Modern implementations combine device fingerprinting, geolocation, behavioral biometrics, and access patterns. They calculate real-time risk scores. A login from your usual device and location at 9 AM? Low risk. Same credentials from Romania at 3 AM? High risk. Prompt for additional verification.
Service-to-Service: The Security Hole You’re Ignoring
Microservices architectures create dozens of internal APIs. Companies secure the external perimeter then connect internal services with zero authentication because “they’re all internal.”
That’s how lateral movement works. Compromise one service, pivot to the next, escalate privileges, extract data. Mutual TLS should be mandatory for service-to-service communication. Service meshes like Istio automate mTLS deployment, but most teams skip it because “it’s complicated.”
Everything’s complicated until you’re explaining a breach to your CEO.
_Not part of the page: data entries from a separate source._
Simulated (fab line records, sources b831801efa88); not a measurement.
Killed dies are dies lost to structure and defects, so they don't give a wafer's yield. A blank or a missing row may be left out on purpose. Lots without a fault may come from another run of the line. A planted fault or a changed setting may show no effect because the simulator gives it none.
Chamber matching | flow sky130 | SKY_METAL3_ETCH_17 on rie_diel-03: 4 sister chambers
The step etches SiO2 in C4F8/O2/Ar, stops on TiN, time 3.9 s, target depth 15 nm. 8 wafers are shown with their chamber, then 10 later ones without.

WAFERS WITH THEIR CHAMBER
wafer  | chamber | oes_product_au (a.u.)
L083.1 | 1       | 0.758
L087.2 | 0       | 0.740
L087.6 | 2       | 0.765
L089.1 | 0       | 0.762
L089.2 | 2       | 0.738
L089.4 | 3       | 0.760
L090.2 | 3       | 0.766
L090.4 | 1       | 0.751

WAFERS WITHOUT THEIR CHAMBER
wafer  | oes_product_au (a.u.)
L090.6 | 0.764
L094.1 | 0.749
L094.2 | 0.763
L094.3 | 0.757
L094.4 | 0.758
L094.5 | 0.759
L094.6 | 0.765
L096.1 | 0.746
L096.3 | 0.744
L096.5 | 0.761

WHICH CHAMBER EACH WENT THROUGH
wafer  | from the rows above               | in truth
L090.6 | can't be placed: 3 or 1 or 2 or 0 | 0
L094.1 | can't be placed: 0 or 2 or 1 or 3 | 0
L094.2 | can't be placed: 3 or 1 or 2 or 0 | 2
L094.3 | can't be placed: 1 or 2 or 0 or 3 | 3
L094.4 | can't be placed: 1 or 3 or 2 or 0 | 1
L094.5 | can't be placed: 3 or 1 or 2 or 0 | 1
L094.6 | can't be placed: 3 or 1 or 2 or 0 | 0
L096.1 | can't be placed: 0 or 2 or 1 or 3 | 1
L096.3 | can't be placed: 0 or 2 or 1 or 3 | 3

Container Security: Shipping Vulnerabilities at Scale
Key Insight: Containers package dependencies, which means they also package every vulnerability in those dependencies.
Docker revolutionized deployment. It also made it trivially easy to deploy vulnerable code. A FROM ubuntu:latest pulls whatever Ubuntu’s shipping this week, complete with CVEs. Image scanning should happen in CI/CD before deployment, not after breach.
Container security basics everyone skips:
- Scan images before deployment
- Use minimal base images (Alpine, distroless)
- Never run as root (still the default in too many places)
- Read-only filesystems wherever possible
- Secrets in Vault, not environment variables
Kubernetes: Security Complexity Turned Up to Eleven
Pod security standards, network policies, RBAC configs Kubernetes security is its own discipline. Most teams learn it the hard way.
I’ve audited Kubernetes clusters where service accounts had cluster-admin permissions “because it was easier.” Where network policies were nonexistent. Where secrets were base64-encoded environment variables that appeared in logs, error messages, and process listings.
HashiCorp Vault exists for a reason. Cloud provider secret managers exist for a reason. Use them.
Security Culture: Why Technology Alone Fails
Developers don’t wake up thinking about security. They wake up thinking about shipping features. Product managers measure velocity, not vulnerability counts. Executives care about revenue, not security posture.
This is why breaches happen.
Security champions embedded in dev teams help. Not security cops who reject pull requests enablers who help teammates write secure code. Threat modeling catches architectural flaws before code exists. Automated testing in CI/CD provides fast feedback.
Security tooling that matters:
- SAST scans source code for patterns
- DAST probes running apps like an attacker
- SCA identifies vulnerable dependencies
- IAST combines both for comprehensive coverage
None of these replace human expertise. They free security engineers to focus on novel threats instead of catching SQL injection for the thousandth time.
The 2026 Reality
Attackers professionalized while we argued about frameworks. Ransomware-as-a-Service lets script kiddies deploy sophisticated attacks. AI generates phishing emails that fool security-aware users. The barrier to entry dropped to zero.
The fundamentals haven’t changed in thirty years: validate input, enforce least privilege, assume breach. What changed is the scale, speed, and sophistication of attacks.
Your application is under attack right now. The question isn’t if they’ll get in. It’s whether you’ll detect it when they do.